TransFuser v6: End-to-End Driving Policy

Updated 30 December 2025

TransFuser v6 is an end-to-end imitation-learning policy that integrates rich sensor inputs using a token-based transformer, narrowing the gap between expert demonstrations and student observations.
It fuses multi-modal data from surrounding cameras, LiDAR, radar, and GNSS waypoints, enabling precise continuous vehicular control through advanced self- and cross-attention mechanisms.
TFv6 achieves significant performance gains on simulated benchmarks and demonstrates effective sim-to-real transfer, highlighting its potential for scalable autonomous driving deployment.

TransFuser v6 (TFv6) is an end-to-end imitation-learning policy for autonomous driving that addresses Learner–Expert Asymmetry by narrowing gaps between privileged expert demonstrations and student agent observations. Developed as part of the LEAD framework, TFv6 establishes new performance benchmarks across simulated and real-world autonomous driving tasks through architectural advances, targeted interventions, and multi-modal fusion strategies (Nguyen et al., 23 Dec 2025).

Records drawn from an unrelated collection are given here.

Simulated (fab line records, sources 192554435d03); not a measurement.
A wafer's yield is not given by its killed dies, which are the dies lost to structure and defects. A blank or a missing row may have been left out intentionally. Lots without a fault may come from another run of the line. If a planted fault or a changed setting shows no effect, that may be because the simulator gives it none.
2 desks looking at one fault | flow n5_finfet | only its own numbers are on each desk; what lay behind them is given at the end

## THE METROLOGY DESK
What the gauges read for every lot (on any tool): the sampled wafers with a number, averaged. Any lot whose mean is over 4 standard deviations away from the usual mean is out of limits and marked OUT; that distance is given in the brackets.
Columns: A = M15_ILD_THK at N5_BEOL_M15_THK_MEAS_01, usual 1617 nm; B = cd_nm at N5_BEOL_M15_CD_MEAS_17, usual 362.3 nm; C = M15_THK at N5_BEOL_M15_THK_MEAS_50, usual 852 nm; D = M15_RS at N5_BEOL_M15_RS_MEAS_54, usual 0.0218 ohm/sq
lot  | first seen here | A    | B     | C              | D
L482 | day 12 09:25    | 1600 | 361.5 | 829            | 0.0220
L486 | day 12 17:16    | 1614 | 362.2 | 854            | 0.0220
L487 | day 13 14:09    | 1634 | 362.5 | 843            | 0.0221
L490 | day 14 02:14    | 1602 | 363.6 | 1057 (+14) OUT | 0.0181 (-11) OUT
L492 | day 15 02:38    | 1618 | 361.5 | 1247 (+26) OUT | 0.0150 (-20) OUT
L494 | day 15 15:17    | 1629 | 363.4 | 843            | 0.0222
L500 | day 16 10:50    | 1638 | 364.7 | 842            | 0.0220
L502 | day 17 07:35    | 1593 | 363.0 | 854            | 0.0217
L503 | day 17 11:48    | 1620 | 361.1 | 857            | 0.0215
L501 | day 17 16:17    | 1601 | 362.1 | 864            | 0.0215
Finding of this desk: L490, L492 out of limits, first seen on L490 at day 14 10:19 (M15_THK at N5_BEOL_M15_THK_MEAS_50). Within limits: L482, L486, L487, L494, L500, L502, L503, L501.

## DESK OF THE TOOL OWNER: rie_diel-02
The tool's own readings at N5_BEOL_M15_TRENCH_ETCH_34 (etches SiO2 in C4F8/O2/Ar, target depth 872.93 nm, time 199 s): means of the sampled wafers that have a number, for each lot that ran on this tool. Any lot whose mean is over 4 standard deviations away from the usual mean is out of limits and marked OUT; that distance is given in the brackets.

1. Model Architecture and Sensor Modalities

TFv6 maps rich multi-modal sensor data to continuous vehicular control via a token-based transformer backbone. Its input modalities comprise:

Surround-view RGB Cameras: Up to six synchronized automotive-grade images per timestep, encoded by a ResNet-34 or RegNetY-032 backbone, then lifted to $N_\mathrm{bev}$ two-dimensional BEV tokens $T_\mathrm{img}^{(i)} \in \mathbb{R}^{N_\mathrm{bev} \times d_\mathrm{model}}$ .
Spinning LiDAR Point Clouds: Voxelized and embedded to yield $T_\mathrm{lidar} \in \mathbb{R}^{N_\mathrm{bev} \times d_\mathrm{model}}$ tokens.
Automotive Radars: Four units up to 75 detections per frame, encoded as $T_\mathrm{radar} \in \mathbb{R}^{M_\mathrm{radar} \times d_\mathrm{model}}$ .
GNSS “Target Points”: Three navigation waypoints (previous, current, future), each tokenized as $T_\mathrm{TP} \in \mathbb{R}^{3 \times d_\mathrm{model}}$ .

All tokens are assigned learned modality- and position-specific positional embeddings (PE). The fusion module employs $L = 6$ layers of multi-head self- and cross-attention, stacking the input tokens $E = [T_\mathrm{img}^{(1)}; \dots; T_\mathrm{img}^{(\#\mathrm{cams})}; T_\mathrm{lidar}; T_\mathrm{radar}; T_\mathrm{TP}]$ into a latent representation $Z \in \mathbb{R}^{N_\mathrm{tot} \times d_\mathrm{model}}$ .

Trajectory and speed queries cross-attend to $Z$ for decoding future waypoints $\hat{Y} = \{\hat{y}_1, \dots, \hat{y}_K\}$ and a target speed $\hat{v}$ , which are fed to a PID controller for fine-grained steering, throttle, and brake outputs. TFv6 omits GRU layers in its route decoding stage.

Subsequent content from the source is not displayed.